The assignment involved here is, from its terms, a present assignment and not a mere promise to assign in the future. The trustee in bankruptcy is in the same position as if he were an attaching creditor.
In Copeland v. Manton, 22 Ohio St. 398, 404, a firm of sub-contractors, in payment of the debt owed them by the principal contractor, obtained from him an assignment of the amount due the contractor by the owner of the building, which had been constructed under the contract. No notice of this assignment was given to the owner or to the creditors. Another firm of subcontractors, to whom the principal contractor was also indebted, attached in the hands of the owner, under the mechanics' lien law, the fund which the owner owed to the principal contractor. Judgment was upheld in favor of the assignee sub-contractors in the amount of their claim against the contractor on account of work and material furnished in the erection of the building; thus recognizing the priority of the assignee sub-contractor's claim over the claims of the attaching sub-contractors. The Supreme Court of Ohio said: "It is a fundamental principle that an attaching creditor can stand on no better footing, as against bona fide purchasers or assignees of his debtor, than the latter does at the time of the attachment or garnishment. And it is well settled that where an assignment of a chose in action is made on good consideration and bona fide, the creditors of the assignor can not avoid or defeat it by garnishment or other similar process, although the debtor had no notice of the assignment previous to the attachment, * * *."
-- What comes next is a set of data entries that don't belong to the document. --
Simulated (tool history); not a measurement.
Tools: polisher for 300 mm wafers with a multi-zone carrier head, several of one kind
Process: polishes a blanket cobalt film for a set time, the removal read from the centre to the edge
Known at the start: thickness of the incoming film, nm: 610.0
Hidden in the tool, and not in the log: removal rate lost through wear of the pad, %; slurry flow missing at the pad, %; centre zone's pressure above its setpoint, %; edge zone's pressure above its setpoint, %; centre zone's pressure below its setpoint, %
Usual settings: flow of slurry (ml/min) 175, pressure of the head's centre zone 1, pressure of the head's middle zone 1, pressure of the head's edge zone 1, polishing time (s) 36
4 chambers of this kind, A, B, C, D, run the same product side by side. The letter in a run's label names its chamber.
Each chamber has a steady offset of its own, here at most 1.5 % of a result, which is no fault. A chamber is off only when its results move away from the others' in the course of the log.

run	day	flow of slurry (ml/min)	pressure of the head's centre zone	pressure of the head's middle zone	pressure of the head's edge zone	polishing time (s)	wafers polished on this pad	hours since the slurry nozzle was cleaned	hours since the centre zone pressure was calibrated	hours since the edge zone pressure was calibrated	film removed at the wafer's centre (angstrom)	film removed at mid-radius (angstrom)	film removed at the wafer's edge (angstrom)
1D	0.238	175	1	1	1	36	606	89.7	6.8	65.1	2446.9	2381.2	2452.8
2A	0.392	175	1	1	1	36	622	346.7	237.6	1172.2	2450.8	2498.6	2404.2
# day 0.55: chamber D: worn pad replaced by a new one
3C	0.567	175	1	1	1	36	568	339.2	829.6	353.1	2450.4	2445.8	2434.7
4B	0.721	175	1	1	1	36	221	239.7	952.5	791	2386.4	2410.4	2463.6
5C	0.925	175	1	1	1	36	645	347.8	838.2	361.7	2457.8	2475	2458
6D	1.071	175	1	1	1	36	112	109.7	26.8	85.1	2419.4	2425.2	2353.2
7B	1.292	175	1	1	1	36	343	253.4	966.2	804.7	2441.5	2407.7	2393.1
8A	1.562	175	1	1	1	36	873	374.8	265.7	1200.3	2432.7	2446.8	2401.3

In Warren Guarantee Title & Mtg. Co. v. Williams, 27 Ohio App. 505, 161 N.E. 551, the Court of Appeals for Summit County held that the assignment, in good faith for value, of an interest in a pending suit, which suit proceeds to judgment in the name of the assignor is valid as against an attaching creditor, where the assignment is made prior to the time of the attachment, although no notice of the assignment is given to the judgment debtor or attaching creditor prior to the service of the attachment, but is given before the judgment is paid.
Another Court of Appeals in Ohio, that for Cuyahoga County, in Kittinger Witt Co. v. Brookins, 35 Ohio App. 266, 172 N. E. 297, based its holding upon the same underlying principle.
Ohio cases cited by appellant, involving mortgages of property or chattels where possession was essential to ascendency of the mortgagee over subsequently attaching creditors, are not pertinent where an assignment is, as in the instant case, made of intangible property or money in the hands of a third party.
(3) The Referee in Bankruptcy decided that, upon the authority of Benedict v. Ratner, 268 U.S. 353, 45 S.Ct. 566, 69 L.Ed. 991, the assignments to the appellee surety company were void as against the appellant trustee in bankruptcy, inasmuch as the surety had permitted the bankrupt to exercise unfettered dominion over the proceeds of the Summit County contracts up to the date of the bankruptcy. In reversing *728 the referee's ruling, the District Judge found that no dominion over the funds had been exercised by the bankrupt after its default, which was the event necessary to make the assignment operative. The evidence supports this finding.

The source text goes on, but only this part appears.